I'm not using natural chunk charcoal. I love Alton, but I gotta go against him here. The stuff is a pain in the ass to use. It burns out very quickly--we're talking minutes--it burns hot, and it flames up a lot. I might use it for grilling, sometimes, but I'll sooner get a smoker than use natural chunk charcoal to try to barbecue something.

I'm not using wood because I don't have any on hand. Well, I've got some pine, but that's not a good flavor to impart in meat, well, not in the states, anyways.

I am using a rub. But I am sharing the details. Caveat Emptor: I've not tried the rub before, so I don't know how it will be. I do suggest that you make your own rub, because it's just fun to toss stuff together.

I'm not using sauce.

I am using a mop. I'm basting the meat about every half hour with:

1 cup vinegar
1/2 cup red wine
1/2 cup olive oil
1/4 cup worcestershire sauce
1 teaspoon salt
1 tablespoon paprika

The recipes I've found online usually include beer and/or coffee, vinegar, salt, and some spices. I had no beer, so I used a bottle of red I opened the other night. I wanted to keep the mop simple.

I've got a silicone basting brush I'm using to baste the meat, but some hard-core guys use an actual cotton mop for this purpose. Not my style. I'd probably use a clean cotton dishtowel if I wanted to get a similar effect.

I'm thinking I should probably dig out my meat thermometer to get a better idea when the brisket will be done. Be back soon.

Barbecue part 2

Well, I've had my first problem.

You'd think a simple piece of equipment like a chimney starter would be a no-brainer to use. Not so. After the third attempt to light my coals, I called The Mister home.

I was stuffing the paper into the starter wrong. There's a grate at the bottom of the starter. I was putting paper above the grate. But it was supposed to go below the grate.


But now that I've figured it out, I've lit another batch of coals all by myself.


I've shoved the coals to one side of the Webber, and put the meat on the other side. It's been on the grill about a half hour.

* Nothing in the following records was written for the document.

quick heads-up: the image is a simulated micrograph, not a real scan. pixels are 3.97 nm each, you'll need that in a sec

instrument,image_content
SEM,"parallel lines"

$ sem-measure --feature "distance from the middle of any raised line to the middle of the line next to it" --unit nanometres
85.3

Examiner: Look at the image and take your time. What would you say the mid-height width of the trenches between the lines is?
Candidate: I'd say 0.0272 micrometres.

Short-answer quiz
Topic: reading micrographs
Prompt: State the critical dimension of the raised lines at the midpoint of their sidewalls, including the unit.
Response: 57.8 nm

For flavor, I put a spice rub on the brisket earlier in the morning.

I didn't really measure what was in the rub, but I figure the recipe below is a fair estimate of what all went into it.

1/2 cup salt
1/4 cup brown sugar
a few tablespoons each of:
chili powder
onion powder
celery salt
curry powder
celery salt
a little bit of
cayenne pepper
black pepper

I massaged all this into the meat pretty good and let it sit while I wrangled with the coals.

Off to mop the meat and check on the coals. What's a mop? Not something to clean floors, in this case. Stay tuned to the next installment to find out more.

Barbecue Part 1

I've been stunningly busy this spring into mid-summer, and have not had much time to blog. As such, my energy to cook creatively has been fairly low, and I've been recharging my culinary batteries. But with the farmers' markets in full bloom, and my CSA share starting in less than two weeks, Cooking will soon become a necesity.

However, this weekend finds me at home. So I've caught up on laundry, tamed the jugle that is our front yard, and decided to do a bit of slow cooking.

I'm doing barbecue.

Not grilling, but barbecue. Where you cook something low and slow over coals, with perhaps a touch of fragrant wood sprinkled atop.

I have to admit, I haven't used the Webber all that much in the 2 years we've had it. It's been nice that The Mister likes to grill, so those days I sit out and let him have at it. But, as he said, 3-5 hours at the coals is a little too much for him.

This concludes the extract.